# repiping a doublewide



## Gizmologist (Feb 4, 2008)

I fell into a great deal for a used doublewide that needs some repair and remodeling but is perfect for my needs. One thing I want to do is repipe the whole thing with copper rigid(L). The PEX has had some leaks and I just dont care for "how cheap can it be done?" construction. 

Anyone have any negative experiences or cautions on this? I have reworked my own stick home with copper with no probleems at all. Many of the fixtures will be replaced as well as we are on well water and there is some staining of the bowls.


----------



## travelover (Feb 4, 2008)

You may be surprised at the price of copper these days.


----------



## inspectorD (Feb 4, 2008)

The difference between the two.

Copper freezes and breaks...always.
Pex returns to its original state after it freezes...no breaks.
Copper has many joints.
Pex has a joint at the fixture and the manifold.

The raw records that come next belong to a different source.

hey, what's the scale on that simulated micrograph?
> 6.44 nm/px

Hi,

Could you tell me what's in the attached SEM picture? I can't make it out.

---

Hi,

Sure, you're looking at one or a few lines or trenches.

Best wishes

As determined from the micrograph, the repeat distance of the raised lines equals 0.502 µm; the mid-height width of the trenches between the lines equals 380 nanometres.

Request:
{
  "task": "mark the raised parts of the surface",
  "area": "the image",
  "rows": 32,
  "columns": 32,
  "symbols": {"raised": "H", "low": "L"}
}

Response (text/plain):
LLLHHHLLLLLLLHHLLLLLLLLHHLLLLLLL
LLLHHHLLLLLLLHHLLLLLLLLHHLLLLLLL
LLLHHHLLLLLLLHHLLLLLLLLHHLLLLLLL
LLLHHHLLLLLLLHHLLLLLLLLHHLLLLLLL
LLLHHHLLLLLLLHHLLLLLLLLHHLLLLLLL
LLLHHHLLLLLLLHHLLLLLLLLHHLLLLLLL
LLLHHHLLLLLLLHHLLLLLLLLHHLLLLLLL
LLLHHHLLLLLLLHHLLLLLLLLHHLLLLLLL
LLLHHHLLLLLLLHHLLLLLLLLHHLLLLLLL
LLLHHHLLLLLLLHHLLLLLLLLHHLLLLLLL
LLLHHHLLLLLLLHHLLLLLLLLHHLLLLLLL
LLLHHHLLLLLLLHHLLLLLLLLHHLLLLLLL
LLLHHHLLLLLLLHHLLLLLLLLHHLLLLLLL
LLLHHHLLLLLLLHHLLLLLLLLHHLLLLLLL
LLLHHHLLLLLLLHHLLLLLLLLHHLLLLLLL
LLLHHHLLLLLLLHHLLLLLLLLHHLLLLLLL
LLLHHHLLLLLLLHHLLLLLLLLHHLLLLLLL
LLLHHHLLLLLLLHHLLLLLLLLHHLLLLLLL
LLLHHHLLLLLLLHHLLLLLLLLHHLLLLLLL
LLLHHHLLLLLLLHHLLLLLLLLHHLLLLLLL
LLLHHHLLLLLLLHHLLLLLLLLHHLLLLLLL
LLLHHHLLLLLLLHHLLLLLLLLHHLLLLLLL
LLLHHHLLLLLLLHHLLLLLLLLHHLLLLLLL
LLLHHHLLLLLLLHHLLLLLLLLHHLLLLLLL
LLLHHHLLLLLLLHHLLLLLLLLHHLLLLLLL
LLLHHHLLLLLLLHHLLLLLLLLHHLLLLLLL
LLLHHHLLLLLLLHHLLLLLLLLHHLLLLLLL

I'm with you, old school. But since I have been using pex...I will only use copper for returns...to the scrap yard for money.

Don't confuse pex with the older cpvc or crimp on fittings of old. The new stuff cannot be beat.

It was tough for me to accept to. And I'm an instructor for  home inspectors....


----------



## Gizmologist (Feb 5, 2008)

My biggest issue with trying PEX is that I do not care for crimped retainer rings on flexible piping. I have been reading about the crimp vs screw-on collars(I would opt for these).

In addtion, I have not seen any type of rigid fastening system to adequately secure the PEX from floating free at the termination valves.

Installations of that sort just smack of cheap and I would rather spend more and get a system I am sure of and proud of.

My plan is to use L grade pipe and since it is exposed under the steel frame, I will be running heat tape on the underside and then enclosing it in foam insualtion sleeving before the belly paper is installed. In addition I have read a lot about pin hole leaks in copper after a few years depending on the anmount of residual flux from the original soldering, and will be thoroughly flushing the entire system with very hot water after installation to rinse out debris and residue. 

In addition, as the well will be tied to the home with non conductive PEX there will be no bonding of the electrical system to the piping. Three 10 ft ground rods will be used instead. There will be elctrical conduction via the frame but potential voltage form the mains will be minimized which should help minimize electrolysis. 

In all fairness I have on;ly seen what is in my parents condo (PEX) and the double wide. mmaybe there are mounts available that were short cut out of these installations.

Do you think I have most of it covered or am I missing some information still?


----------



## Kerrylib (Feb 6, 2008)

I am going only on my impression of the stuff, but I have to say EVERYTHING I hear or see regarding PEX convinces me it is the way to go any more.  No reason for copper lines to be run in any new construction or remodel in my opinion.

It sounds like your experience with it is with economy installations (condo and dbl wide).  Pretty much every reference I've seen it is being used on VERY HIGH END installations for everything, hot/cold water lines as well as in floor heating.  The tubing used for heating has to have oxygen barier, but still the structural part of the tube is the same stuff.

I'm sure what you've been exposed to has soured your impression of the stuff, but do some research and you may come away with a better opinion than what you have now.  A few hours researching PEX online, or at plumbing supply house, home depot, etc. certainly sounds more appealing to me than crawling under your home to sweat multiple fittings together.


----------



## Daryl in Nanoose (Feb 6, 2008)

I use both and have not had any issues, if its done the way its supposed to be done then there should not be any problems.
Just my 3 cents worth..


----------